The book features a tricky cover: what seems at first as a picture taken for the inside gatefold cover (a first at the time in the realm of popular music) of Sgt. Pepper’s Lonely Hearts Club Band is in fact a painting of the said cover by Peter Bettinger. Nice way to avoid paying what would have amounted to hefty royalties, pay homage to fan art, and at the same time allude to the typically Beatlesque art of ambiguity.

Opening with a personal, rather moving foreword by Anthony DeCurtis (who promises the reader “spiritual nourishment, enriched understanding, necessary insight, and absolute pleasure”, [xvi]), the book features a succinct chronology of the Beatles’ lives and works, substantial but unobtrusive notes, a complete discography, (UK & US releases, including EPs but not solo works), an index, and a perfect, select but ample bibliography. The authors are of high calibre, American or British academics mostly, with a handful of learned fans and the curatorial director of Cleveland’s Rock and Roll Hall of Fame and Museum.

The structure of the book does not strive at sterile originality, but rather aims at reflecting simply and clearly the complexity of the music as well as suggesting the “sense of wonder”, the “primitive feel and muscularity” of their rock and roll, combined with “ a deeply felt nostalgia” for the past [1]. Three mains sections: the first one covers the historical context of the early, pre-Beatles years (with a complete list of all the songs they covered in those days, both in Britain and in Hamburg), and focuses on the technological developments they fostered (with a somewhat too purely descriptive article). Then comes the main part, a series of eight articles devoted to their albums, with a most welcome (because rare) section on post-Beatles music (the solo years). The last part focuses on sociocultural readings of the Beatles, from their impact on the 1960s, in terms of politics, fashion, commerce, gender, sexuality, and the arts in general, to their commodification, and the connection between the marketing strategies and the self (re)-definition of what the Beatles were and are. Though on the whole the articles are more informative than analytical, there are useful reminders of the influence of nonsense on John’s writing (Lear, Carroll, or the Goons), or the impact of the homosocial ethos of the era [20] contrasting with the diffuse femininity of the band.

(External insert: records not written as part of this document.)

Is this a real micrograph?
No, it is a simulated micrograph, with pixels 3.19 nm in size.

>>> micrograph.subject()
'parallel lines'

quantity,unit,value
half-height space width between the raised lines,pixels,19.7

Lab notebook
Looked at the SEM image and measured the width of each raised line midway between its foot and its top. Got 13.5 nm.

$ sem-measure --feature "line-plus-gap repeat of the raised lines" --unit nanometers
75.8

A few articles stand out (perhaps because they deal with particularly pregnant albums or eras, or because of the sheer style of their authors, as mentioned above). Jargon free, with learned references kept to a minimum, here lies the real strength of this book. Of course, the authors have read everything on the subject (including Adorno, Gramsci and Barthes, obviously), but it never impinges on the readability of James M. Decker on Rubber Soul, the transitional album of early experimentations, Russell Reising and Jim Leblanc on psychedelia, or Bruce Spizer, who has devoted a text to a seldom explored subject, the development of Apple Corps and the financial entanglements of the Beatles. 

Most notable is Steve Hammelman’s on the band’s last albums. It is necessary to quote more than a few words to pay justice to his beautiful and powerful prose: “No matter how battered and bruised by the collapse of empire, image, and friendship, the band limped toward death singing like the swans of ancient fable, sweetly, beautifully, of their own demise” [130]. Or: “Unimaginably gifted, they wrested marvelous songs from the jaws of their abject failure as friends and business partners” [ibid.]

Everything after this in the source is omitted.